The aptly used term ‘island life’ comes to me as I settle into my deluxe bungalow with an attached pool. The edge of my pool overlooks the rocky outcrop and a tiny beach. The resort is spread across 72 acres, and as I walk around, I discover private mini-beaches, little alcoves and private terraces with beach beds. Some of the villas open straight out onto the beach and have massive gardens and attached swimming pools.
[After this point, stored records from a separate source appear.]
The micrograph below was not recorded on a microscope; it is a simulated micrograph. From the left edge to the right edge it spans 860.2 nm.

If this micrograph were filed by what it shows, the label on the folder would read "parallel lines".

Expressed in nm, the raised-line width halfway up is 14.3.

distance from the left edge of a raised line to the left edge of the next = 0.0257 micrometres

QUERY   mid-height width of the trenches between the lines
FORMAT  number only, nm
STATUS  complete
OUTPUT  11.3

Dining in the area is top-notch too, with one of the region’s finest sushi restaurants, Kohylia Polynesian Restaurant & Sushi Bar, close to the Lagonissi marina. Dinner at the nearby Captain’s House Restaurant is a must-do, as it overlooks the fisherman’s wharf, so you can actually see the local fishermen at work, while you enjoy your meal.
A Greek Sunset
No trip to Greece is complete without a breathtaking view of the sunset. While Santorini’s sunsets are world-famous, I made a trip to Cape Sounion, about 70 kilometres south of Athens, along the Riviera. Said to be one of the most picturesque and historically significant sites in Greece, the headland is surrounded by the Aegean Sea. At the peak lie the ruins of the Temple of Poseidon. Get there well before sunset and grab a spot in the shadow of the ancient temple to catch the sunset. Countless photo ops, with the blue sea on one side and an age-old Greek temple in the background, are guaranteed. This is, indeed, the quintessential Greek experience and the perfect end to a discovery of the Athens Riviera.
The Athens Tourist Trail
If you’re a first timer to Athens, the predictable tourist trail of the Greek capital is an absolute must-do. And if you’ve visited before, it still might be a good idea to revisit the spots, or just walk around the city to soak up the sights.
For starters, the Acropolis Hill — the crown jewel of Athens — needs no introduction. Make sure you wear comfortable shoes as you explore the locale — it is quite a climb. Before you reach the highest point, stop off at some of the panoramic spots for some perfectly ‘Instagrammable’ photo ops. Once at the top, take the time to explore each of the sites, including the Parthenon and the Temple of Athena Nike.
At the bottom of the hill, visit the splendid Acropolis Museum. The ultra-modern structure is built on an ancient archeological site, and today showcases findings from the adjoining Acropolis Hill. While the collection of artefacts is indeed breathtaking, don’t forget to visit the topmost level of the museum, where an open-air cafe gives you unobstructed views of the Hill. Make a quick dash to the Temple of Olympian Zeus, surrounded by a lush city park.
After sundown, head to the buzzing Plaka district, which is brimming with open markets, local fashion boutiques, sidewalk bars and cafes. Getting around the city is easy with public transport, taxis and Uber.